Merkel has shifted her tone on the crisis mechanism as bond yields of indebted euro-area nations have soared since she won EU agreement on Oct. 29 to consider her plans. In a speech to a party convention of her Christian Democratic Union in Karlsruhe yesterday, Merkel suggested that an Irish bailout may be the price of ensuring the euro’s stability.

The euro climbed against the dollar today, gaining 0.2 percent to $1.3611 at 11:02 a.m. in Berlin.

“If the euro fails, then Europe fails,” Merkel told CDU delegates. Germany’s task is to “anchor a new stability culture in Europe” to prevent a repeat of the debt crisis that spread from Greece.

Germany’s bargaining position -- making bondholders pay for future debt crises and locking it in by changing EU treaties -- was presented in a “confusing” way that had a “very negative effect on markets,” Henrik Enderlein, a political economist at the Hertie School of Governance in Berlin, said in a phone interview.
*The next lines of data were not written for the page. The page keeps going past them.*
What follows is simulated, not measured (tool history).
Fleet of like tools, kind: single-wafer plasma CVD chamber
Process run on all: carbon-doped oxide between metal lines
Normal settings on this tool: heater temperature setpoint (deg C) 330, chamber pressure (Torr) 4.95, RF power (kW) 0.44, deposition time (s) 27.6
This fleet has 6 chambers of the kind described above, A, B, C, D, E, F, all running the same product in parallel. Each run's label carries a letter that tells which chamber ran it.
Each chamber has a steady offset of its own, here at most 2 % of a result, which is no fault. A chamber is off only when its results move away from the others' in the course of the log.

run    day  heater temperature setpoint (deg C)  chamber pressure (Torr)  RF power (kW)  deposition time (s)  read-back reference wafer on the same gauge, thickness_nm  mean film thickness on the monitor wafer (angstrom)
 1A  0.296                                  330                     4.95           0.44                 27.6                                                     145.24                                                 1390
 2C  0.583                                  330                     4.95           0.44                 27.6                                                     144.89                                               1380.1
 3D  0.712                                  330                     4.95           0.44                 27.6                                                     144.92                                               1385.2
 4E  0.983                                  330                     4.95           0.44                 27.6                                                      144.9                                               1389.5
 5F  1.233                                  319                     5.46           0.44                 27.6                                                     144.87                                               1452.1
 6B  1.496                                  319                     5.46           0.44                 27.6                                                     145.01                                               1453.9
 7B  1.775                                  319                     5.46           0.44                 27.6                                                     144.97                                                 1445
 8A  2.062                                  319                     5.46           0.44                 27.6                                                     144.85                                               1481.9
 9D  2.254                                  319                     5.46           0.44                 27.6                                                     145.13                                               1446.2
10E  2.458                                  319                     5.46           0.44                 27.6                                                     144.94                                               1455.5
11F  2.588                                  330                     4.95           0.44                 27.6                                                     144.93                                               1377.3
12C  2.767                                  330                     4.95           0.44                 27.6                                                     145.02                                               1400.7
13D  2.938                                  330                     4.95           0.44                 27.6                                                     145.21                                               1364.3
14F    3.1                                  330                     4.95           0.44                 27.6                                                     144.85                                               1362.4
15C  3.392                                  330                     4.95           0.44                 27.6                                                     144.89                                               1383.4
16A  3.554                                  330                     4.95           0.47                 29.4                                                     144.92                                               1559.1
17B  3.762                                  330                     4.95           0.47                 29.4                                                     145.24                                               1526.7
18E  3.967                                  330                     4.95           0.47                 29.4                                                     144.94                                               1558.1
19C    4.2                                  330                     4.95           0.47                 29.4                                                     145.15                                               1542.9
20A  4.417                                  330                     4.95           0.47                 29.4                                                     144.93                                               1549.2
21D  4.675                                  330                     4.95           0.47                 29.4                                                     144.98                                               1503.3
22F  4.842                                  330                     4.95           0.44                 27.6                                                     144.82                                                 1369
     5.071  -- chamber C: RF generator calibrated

Germany is now pushing Ireland to take aid in a bid to calm the markets in an “alliance” with the Netherlands, whose banks hold Irish debt, and the ECB, which is reluctant to support euro-area states by buying their bonds, he said.

The Germans “almost have to take a schizophrenic position,” Enderlein said. “On the one hand, they don’t want to give a blank check” for future bailouts. “On the other hand, they don’t want to put the euro at risk.”